New Delhi: The Supreme Court has quashed a 2015 notification of the Bihar government by which it had deleted ‘Tanti-Tantwa’ caste from the Extremely Backward Classes (EBC) and merged it with ‘Pan/Sawasi’ caste in the Scheduled Castes list.

A bench of Justices Vikram Nath and Prashant Kumar Mishra said the state government had no competence or authority to tinker with the lists of Scheduled Castes published under Article 341 of the Constitution. The Scheduled Castes list specified under the notification under Clause-1 can be amended or altered only by a law made by the Parliament, the bench said.

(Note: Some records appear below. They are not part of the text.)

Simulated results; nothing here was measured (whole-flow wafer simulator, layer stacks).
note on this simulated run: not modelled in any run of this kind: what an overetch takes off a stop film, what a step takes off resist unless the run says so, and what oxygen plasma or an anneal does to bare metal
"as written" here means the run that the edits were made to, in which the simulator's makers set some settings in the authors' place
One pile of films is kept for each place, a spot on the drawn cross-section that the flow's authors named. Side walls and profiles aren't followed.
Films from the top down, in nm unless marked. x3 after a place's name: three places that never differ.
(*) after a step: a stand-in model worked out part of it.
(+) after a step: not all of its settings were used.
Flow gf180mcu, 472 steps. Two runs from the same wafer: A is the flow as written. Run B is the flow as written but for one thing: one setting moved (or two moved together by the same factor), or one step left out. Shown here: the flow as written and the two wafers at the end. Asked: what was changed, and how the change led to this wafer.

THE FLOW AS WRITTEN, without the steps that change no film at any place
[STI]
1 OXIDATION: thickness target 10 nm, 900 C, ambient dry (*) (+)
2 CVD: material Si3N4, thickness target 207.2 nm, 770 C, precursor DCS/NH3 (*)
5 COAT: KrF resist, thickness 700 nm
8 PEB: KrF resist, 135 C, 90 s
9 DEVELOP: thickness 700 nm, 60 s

It said as per Article 341 neither the central government, nor the President can make any amendments or changes in the notification issued under Clause-1 without a law made by the Parliament, specifying the castes in relation to the states or Union territory, as the case may be. “We have no hesitation in holding that the resolution dated July 1, 2015 was patently illegal, erroneous as the state government had no competence/ authority/ power to tinker with the lists of Scheduled Castes published under Article 341 of the Constitution,” the bench said in its verdict pronounced on Monday.

It added that the submission of the state government that resolution dated July 1, 2015 was only clarificatory is not worth considering for a moment and deserves outright rejection.

“Whether or not it (Tanti-Tantwa caste) was synonymous or integral part of the Entry-20 (‘Pan/Sawasi’ caste) of the lists of Scheduled Castes, it could not have been added without any law being made by the Parliament,” it said. The bench said the Bihar government knew very well that it had no authority and had accordingly forwarded its request to the Centre in 2011 for inclusion of ‘Tanti-Tantwa’ in the list of Scheduled Castes as a synonym of ‘Pan, Sawasi, Panr’.

“The said request was not accepted and returned for further comments/ justification/review. Ignoring the same, the State proceeded to issue the circular dated July 1, 2015,” it said.

The bench said the state government may be justified in deleting ‘Tanti-Tantwa’ from the Extremely Backward Classes list on the recommendation of the State Backward Commission, but beyond that to merge ‘Tanti-Tantwa’ with ‘Pan, Sawasi, Panr’ under Entry 20 of the list of Scheduled Castes was nothing short of “mala fide exercise for whatever good, bad or indifferent reasons, the State may have thought at that moment”.

It said whether synonymous or not, any inclusion or exclusion of any caste, race or tribe or part of or group within the castes, races or tribes has to be done by law made by the Parliament, and not by any other mode or manner. “The submission that the recommendation of the Commission for Extremely Backward Classes was binding on the State, is not a question to be determined here, inasmuch as, even if we accept the submission, such recommendation could relate only to the EBC. Whether or not to include or exclude any caste in the list of EBC would be within the domain of the Commission,” it said.

The bench further stated that the Commission would have no jurisdiction to make recommendation with respect to any caste being included in the Scheduled Castes lists and, even if it makes such a recommendation, right or wrong, the State has no authority to proceed to implement the same when it was fully aware that the Constitution does not permit it to do so.

“The Provisions of Article 341 sub-Clause-1 and sub-Clause-2 are very clear and discrete. There is no ambiguity or vagueness otherwise requiring any interpretation other than what is mentioned therein. The State of Bihar has tried to read something in order to suit its own ends for whatever reason, we are not commenting on the same,” the bench said.